First, there was Pena-Rodriguez v. Colorado, where the Justices ruled that racial bias in the jury room can violate a defendant’s right to a fair trial. The Court reversed and remanded the Colorado Supreme Court’s ruling. 

Next, in Nelson v. Colorado, the Justices ruled that Shannon Nelson and Alonzo Madden were entitled to refunds of court costs and restitution they paid following criminal convictions that were subsequently overturned. Once again, the Court reversed the Colorado Supreme Court.

Now, all eyes are on Masterpiece Cakeshop, Ltd. v. Colorado Civil Rights Commission. SCOTUS has repeatedly declined to take up this high-profile case about businesses declining to serve same-sex couples wedding cake. Here, the Colorado Supreme Court declined to review, leaving in place a lower court ruling holding that the owner could not cite his religious beliefs or free-speech rights to discriminate against a same-sex couple. SCOTUS has held this case for so long that it’s possible that the justices are waiting for the newest Associate Justice, Noel Gorsuch, to weigh in.

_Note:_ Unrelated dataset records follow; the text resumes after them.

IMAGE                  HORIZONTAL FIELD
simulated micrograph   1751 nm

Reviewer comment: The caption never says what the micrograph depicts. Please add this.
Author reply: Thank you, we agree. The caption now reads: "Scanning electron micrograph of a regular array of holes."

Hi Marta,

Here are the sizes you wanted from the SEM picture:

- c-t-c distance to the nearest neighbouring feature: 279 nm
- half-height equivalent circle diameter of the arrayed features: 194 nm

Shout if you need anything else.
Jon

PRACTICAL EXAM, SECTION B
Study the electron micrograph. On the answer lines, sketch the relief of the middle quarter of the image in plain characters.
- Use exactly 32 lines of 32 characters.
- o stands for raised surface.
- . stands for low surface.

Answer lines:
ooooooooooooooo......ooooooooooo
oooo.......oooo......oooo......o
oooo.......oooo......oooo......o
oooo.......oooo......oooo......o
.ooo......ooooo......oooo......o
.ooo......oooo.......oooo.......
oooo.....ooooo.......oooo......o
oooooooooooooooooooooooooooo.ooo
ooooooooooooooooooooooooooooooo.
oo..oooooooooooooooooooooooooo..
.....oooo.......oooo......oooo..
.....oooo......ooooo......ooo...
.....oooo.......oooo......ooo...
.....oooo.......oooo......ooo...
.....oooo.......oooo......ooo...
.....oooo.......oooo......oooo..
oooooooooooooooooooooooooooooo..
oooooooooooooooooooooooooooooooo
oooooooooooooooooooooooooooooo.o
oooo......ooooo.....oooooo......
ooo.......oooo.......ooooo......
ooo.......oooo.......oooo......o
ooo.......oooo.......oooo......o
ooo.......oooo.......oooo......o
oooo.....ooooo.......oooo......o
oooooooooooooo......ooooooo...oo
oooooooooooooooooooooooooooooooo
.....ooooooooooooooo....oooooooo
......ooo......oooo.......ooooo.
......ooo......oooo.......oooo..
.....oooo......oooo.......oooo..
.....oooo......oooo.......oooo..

And of course, Neil Gorsuch, who has served on the U.S. 10th Circuit Court of Appeals in Denver since 2006, has Colorado roots that run deep.

An avid skier, Gorsuch grew up in Denver before moving to Washington, D.C., as a teenager, when his mother, Anne Gorsuch Burford, a former state legislator, was appointed by Ronald Reagan to be the first female secretary of the U.S. Environmental Protection Agency. She was forced to resign in 1983 and was cited for Contempt of Congress for refusing to release documents on Superfund waste disposal.

His mother was a Denver lawyer who in 1983 married Robert Burford, a former Colorado House speaker, as well as a rancher and mining engineer from Grand Junction. Burford was Reagan’s head of the Bureau of Land Management, who was disliked by Democrats and environmentalists for allowing overgrazing on federal lands and other policies.

The next SCOTUS conference is April 28 with orders expected on May 1. So it is possible the Justice are not quite through with the Centennial State just yet.